Conklin v. Jones

98 S.E.2d 638 | Ga. Ct. App. | 1957

95 Ga. App. 677 (1957)
98 S.E.2d 638

CONKLIN, by Guardian
v.
JONES, by Next Friend.

36671.

Court of Appeals of Georgia.

Decided May 7, 1957.

*682 Dudley Cook, for plaintiff in error.

Douglas Dennis, Nall, Sterne, Miller, Cadenhead & Dennis, contra.

CARLISLE, J.

The plaintiff charged the driver of the Roadway Express truck with some ten acts of negligence, all as set forth in paragraph 20 of her petition. The acts of negligence charged against the defendant Conklin in paragraph 21 of her petition are not sufficient to charge gross negligence against the defendant Conklin, as one of her grounds of negligence is that the defendant Conklin failed to apply the brakes on said automobile in sufficient time to stop the same before it collided with the tractor-trailer of the defendant Roadway Express, and, yet, in paragraph 15 of her allegations against the defendant Roadway Express, she charged that "the defendant Roadway Express truck cut over to the left of the center line in the direction from which said truck was headed. Defendant Conklin applied the brakes to the automobile, but, nevertheless, a collision ensued and the left-hand side of the tractor-trailer and the left front side of the automobile collided with terrific force and impact." Therefore, paragraph 15, construed with the rest of the plaintiff's petition against the Roadway Express truck, clearly shows that the defendant Conklin applied his brakes as soon as he possibly could after the Roadway Express truck suddenly pulled in front of him on a two-lane highway. This ground of negligence, as alleged in paragraph 21 against the defendant Conklin, certainly does not allege facts sufficient to show that Conklin was guilty of gross negligence.

The plaintiff's allegation in subparagraph (a) of paragraph 21 was that the defendant Conklin entered Northside Drive from Peachtree Battle Avenue at the rapid and reckless rate of speed of 30 to 35 miles per hour, but it fails to state any facts on which she claims that that rate of speed would be negligence and gave no facts whatever in connection with the the allegation of the speed to show that same was gross negligence. The *683 collision itself occurred north of the intersection, and, therefore, the speed at which he entered the intersection before the collision occurred north of the intersection, is certainly not sufficient to show that the defendant Conklin was guilty of gross negligence which contributed in any way to the collision.

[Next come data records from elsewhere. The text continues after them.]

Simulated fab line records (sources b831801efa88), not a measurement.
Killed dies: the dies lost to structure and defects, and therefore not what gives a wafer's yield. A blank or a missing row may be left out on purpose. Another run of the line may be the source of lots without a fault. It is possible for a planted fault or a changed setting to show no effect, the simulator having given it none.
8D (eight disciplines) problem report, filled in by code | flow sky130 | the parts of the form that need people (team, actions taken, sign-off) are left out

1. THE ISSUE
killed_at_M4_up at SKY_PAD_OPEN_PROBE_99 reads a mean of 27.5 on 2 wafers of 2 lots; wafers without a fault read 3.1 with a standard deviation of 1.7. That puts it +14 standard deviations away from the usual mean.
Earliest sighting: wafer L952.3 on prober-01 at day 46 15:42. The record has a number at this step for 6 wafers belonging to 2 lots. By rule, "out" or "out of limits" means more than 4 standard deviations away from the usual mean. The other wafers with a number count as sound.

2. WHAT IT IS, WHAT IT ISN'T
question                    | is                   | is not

The plaintiff also charges that the defendant Conklin was grossly negligent in failing to turn his automobile to the right so as to avoid colliding with the tractor-trailer of defendant Roadway Express without pleading any facts showing that he could have turned to the right, as the plaintiff had already alleged that it was a two-way roadway and that the tractor-trailer of defendant Roadway Express in passing another truck suddenly turned into the left-hand side of the two-lane highway proceeding south and that the defendant was proceeding north. Therefore, the allegations simply stated that he failed to turn to the right when all the pleaded facts show that he would have had to run off the highway if he had turned to the right, and there are no allegations showing that he could have turned off the highway to the right as the allegations failed to show whether the right-of-way to the right of the traveled portion of the highway was in such condition that he could have turned to the right if he had had time. Therefore, that allegation is certainly not sufficient to show gross negligence of the defendant Conklin.

Construing the pleadings most strongly against the plaintiff, which it is the duty of the court to do when considering a case on general demurrer, it clearly shows from the petition as a whole, both against the Roadway Express and the defendant Conklin, that the sole and proximate cause of the collision was the negligence of the driver of the tractor-trailer of the defendant Roadway Express by suddenly at a speed of at least 25 miles per hour cutting into the roadway across the center line and in front of the car which Conklin was driving and in which the plaintiff was a passenger.

The pleaded facts in the plaintiff's petition clearly show that the defendant Conklin was not guilty of gross negligence, and, consequently, the judge committed error in overruling Conklin's demurrer.

It is true that questions of negligence and diligence, even of *684 gross negligence and slight diligence, usually are matters to be determined by the jury except in plain and indisputable cases in which the court may solve the question as a matter of law. There could be many decisions cited in regard to the different phases of this case, but the facts in each case must be decided and construed in accordance with the allegations of the particular case then before the court. The pleading in this case failed to allege any facts which show that the defendant Conklin was guilty of gross negligence. While the facts in the cases hereinafter cited are somewhat different from the present case, nevertheless, they are cited on the theory that when the petition fails to set forth facts sufficient to show gross negligence the court should so decide as a matter of law. We cite Peavy v. Peavy, 36 Ga. App. 202 (136 S. E. 96); Luxenburg v. Aycock, 41 Ga. App. 722 (154 S. E. 460); Young v. Truitt, 93 Ga. App. 143 (91 S. E. 2d 115).

The trial court erred in overruling the general demurrer of the defendant Conklin.

Judgment reversed. Gardner, P. J., and Townsend, J., concur.